Generating OCR documents seems very complex

Open lava opened this issue 11 months ago • 0 comments

I'm trying to use Document AI to generate a searchable PDF out of an input documents. Given the marketing around Document AI and the availability of a pretrained "Document OCR" processor, I'm assuming this is one of the intended use cases.

So i'm uploading the file to GCS, running a Document OCR batch job, getting back a document, so far so good.

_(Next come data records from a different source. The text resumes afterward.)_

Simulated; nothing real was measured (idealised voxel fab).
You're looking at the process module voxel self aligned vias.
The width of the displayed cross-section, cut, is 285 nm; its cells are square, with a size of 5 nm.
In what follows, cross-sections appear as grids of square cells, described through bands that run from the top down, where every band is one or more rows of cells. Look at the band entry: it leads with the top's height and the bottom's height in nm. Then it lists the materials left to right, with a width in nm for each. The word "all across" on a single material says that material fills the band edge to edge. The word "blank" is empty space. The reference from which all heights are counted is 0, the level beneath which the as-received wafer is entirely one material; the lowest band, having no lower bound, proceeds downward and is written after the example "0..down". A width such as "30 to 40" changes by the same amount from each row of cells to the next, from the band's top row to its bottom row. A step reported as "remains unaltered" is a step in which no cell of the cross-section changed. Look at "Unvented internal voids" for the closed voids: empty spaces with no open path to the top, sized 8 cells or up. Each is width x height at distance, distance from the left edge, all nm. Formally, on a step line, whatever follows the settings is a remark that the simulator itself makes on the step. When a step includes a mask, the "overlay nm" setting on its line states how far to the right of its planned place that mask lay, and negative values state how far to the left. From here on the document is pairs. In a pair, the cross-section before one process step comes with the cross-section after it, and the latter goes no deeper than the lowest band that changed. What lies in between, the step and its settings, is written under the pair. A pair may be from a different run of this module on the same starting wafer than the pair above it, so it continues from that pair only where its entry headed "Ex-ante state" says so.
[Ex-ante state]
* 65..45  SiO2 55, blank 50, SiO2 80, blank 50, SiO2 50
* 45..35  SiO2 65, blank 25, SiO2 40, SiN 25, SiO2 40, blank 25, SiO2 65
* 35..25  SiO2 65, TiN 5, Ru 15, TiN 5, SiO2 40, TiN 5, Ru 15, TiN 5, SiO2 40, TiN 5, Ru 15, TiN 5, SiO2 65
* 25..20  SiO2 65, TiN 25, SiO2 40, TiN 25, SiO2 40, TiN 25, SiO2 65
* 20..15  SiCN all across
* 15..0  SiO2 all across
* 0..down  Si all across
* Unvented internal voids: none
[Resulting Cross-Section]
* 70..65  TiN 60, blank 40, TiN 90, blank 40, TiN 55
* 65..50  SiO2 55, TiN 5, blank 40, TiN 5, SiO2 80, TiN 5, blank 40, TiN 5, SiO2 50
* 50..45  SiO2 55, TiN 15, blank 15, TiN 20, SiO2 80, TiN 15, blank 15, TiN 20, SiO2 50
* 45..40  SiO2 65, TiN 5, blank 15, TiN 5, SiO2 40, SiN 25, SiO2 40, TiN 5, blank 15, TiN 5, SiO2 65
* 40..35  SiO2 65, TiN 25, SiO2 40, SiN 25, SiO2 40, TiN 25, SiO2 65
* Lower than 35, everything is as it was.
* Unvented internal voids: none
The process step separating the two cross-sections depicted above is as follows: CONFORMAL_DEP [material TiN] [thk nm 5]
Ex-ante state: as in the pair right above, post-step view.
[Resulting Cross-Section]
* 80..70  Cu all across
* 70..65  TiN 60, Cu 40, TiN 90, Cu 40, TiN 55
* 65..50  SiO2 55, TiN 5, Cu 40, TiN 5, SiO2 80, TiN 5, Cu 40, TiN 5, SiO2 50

However, the subsequent workflow then becomes messy very quickly:

As far as I understand, Document AI may internally deskew, convert and/or downscale the submitted document before performing OCR. So in order to have the overlay text match the displayed, I'm writing out the data stored in document["pages"][i]["image"]["content"]. However, the document.pages helper function only yields wrapped pages which don't expose the content as far as I can tell, so I'm forced to first export the whole document as json (in order to handle shards, which aren't documented anywhere btw!), and then to re-parse the json again in order to get the content:

    wrapped_document = document.Document.from_gcs(
            gcs_bucket_name=output_bucket, gcs_prefix=output_prefix
    )
    merged_document = wrapped_document.to_merged_documentai_document()
    document_json_string = documentai.Document.to_json(merged_document)
    document_json = json.loads(document_json_string)
        
    for i, page in enumerate(document_json["pages"]):
        raw_content = base64.b64decode(page["image"]["content"])
        # ...

In order to get the OCR layer, I'm using document.export_hocr_str(). However, that returns a multi-page .hocr file, and all downstream tooling I could find expects one .hocr and one image as input to produce one pdf page. So I have to split the returned .hocr by pages, generate a lot of individual pdfs, and finally use pikepdf to merge them together into a single output document.

Both of these feel very cumbersome, given that I'm already using the toolbox library that is supposed to make working with the API painless.

Am I missing some companion library that would make this workflow easier? I assume google has some internal libraries that handles these steps, would it make sense to include these in the toolbox?

Jan 19 '25 13:01 lava